Movie Review: Take Shelter From The Tedium Of TAKE SHELTER
I come to you as a contrarian. As of the writing of this review Take Shelter has a huge 100% Fresh rating on Rotten Tomatoes, and I’ve heard many people say that they think it’s the best movie of the year. I don’t think it’s usually productive to take other reviews into account when writing about a movie, but I feel like in this case it’s fair to tell you that my take on Take Shelter is in the exceptional minority.
Usually when I find myself in that position - whether it be a movie I like more than most of my peers, or hate more than most of my peers - I can understand why there’s a chasm. I can understand the opinions of those on the other side. With Take Shelter I cannot for the life of me understand from where the love comes.
I didn’t just dislike Take Shelter, I actively hated it. Watching the film was a punishing experience of tedium, a slow motion descent into irritation. Handsomely shot, well acted and shocking empty of any real drama, Take Shelter is, frankly, a fucking bore.
Michael Shannon plays a man who thinks he may be going insane. Casting Shannon as a guy who might be going insane is like casting Jack Nicholson as Jack Torrance in The Shining; ie it doesn’t seem like The Overlook has to do too much to bring Mr. Torrance over to the crazy side. Same for Shannon who, with his bugged eyes and twitchy face, has done some great work in the past as unbalanced or creepy guys.
His insanity has a specific form; he has begun dreaming of a coming storm that creates thick yellow rain and makes people go crazy. These nightmares feel just as real as his waking life, and while he suspects he’s sliding into schizophrenia - the illness that got his mother committed when he was 10 - he also can’t help but begin work on a backyard shelter designed to protect his family from this possibly pending apocalypse.

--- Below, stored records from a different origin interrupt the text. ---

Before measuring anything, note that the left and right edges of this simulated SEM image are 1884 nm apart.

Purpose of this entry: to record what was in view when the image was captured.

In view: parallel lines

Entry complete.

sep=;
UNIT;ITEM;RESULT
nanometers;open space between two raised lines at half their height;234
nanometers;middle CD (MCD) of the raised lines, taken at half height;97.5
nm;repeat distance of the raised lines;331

The movie then runs in repetitive circles from there. The script repeats itself endlessly - the fact that Shannon’s mother is schizophrenic is established time and time again. His daughter is deaf, a fact the film imparts to us with thudding regularity, with sign language practice as well as plenty of talk about insurance for cochlear implants to correct her deafness. Writer/director Jeff Nichols passes up no opportunity to give us the same information multiple times.
Which wouldn’t be such a problem if the film escalated in any noticeable way. Shannon’s obsession with the shelter is at about the same level when he starts it as when he finishes it. Watching the film I kept thinking about Richard Dreyfuss falling into obsession in Close Encounters, shown in a series of escalating scenes where he fixates on the outline of Devil’s Tower, going from a drawing to a huge dirt model in his living room. Take Shelter escalates Shannon’s obsession in a scene where… he takes out a home improvement loan that even his loan officer thinks is a bad idea. It’s not quite as cinematic as what Spielberg accomplished.
And so about thirty minutes into Take Shelter I felt like I had really, really “gotten” it. But the film kept going, looping over the same stuff and staying at about the same level of tension (ie, fairly little, unless you find Shannon talking on the phone to his doctor about finding a psychiatrist to be gripping). The dream sequences are good, and during the first one I thought Take Shelter was going to win me over; I suffer from pretty spectacular nightmares, and they’re often very similar to what Shannon experiences in the movie, with people standing at the window and trying to get into my house. But even those dreams become repetitive, showing us the same stuff again and again and again.
And here I must get into some slight spoiler territory, so be warned. The film grinds along for about two hours, and as it mercifully approaches the end you know there are three possible conclusions: he’s crazy, he’s right or the film won’t tell you either way. I decided that I thought the ‘ambiguous’ ending would be the most infuriating, but then the actual ending came and I was pretty much enraged. Nichols had taken two hours to pull off a silly irony twist that the Twilight Zone could have pulled off - with more impact - in twenty minutes. It’s worth noting that I’m approaching the ending from a very literal point of view, and that there are metaphorical aspects of it that could engage others. I was unable to care about the film’s thematic elements because by the end they were stretched out like prisoners on the rack. You can boil all the taste out of something, after all.
Michael Shannon gives a good performance, as does the suddenly omnipresent Jessica Chastain as his wife. They have a great chemistry, and I kept wishing the movie would give them something more to tear into; the ‘drama’ of Shannon being late for a family lunch because he was stocking up on canned goods doesn’t have the depth to let these actors play.
Playing like the excruciatingly long first act of a better movie, Take Shelter long overstays its welcome while confusing narrative indolence for tension. If you’re looking for the rare movie that dares to expose the tedium of slowly going insane, Take Shelter is the movie for you.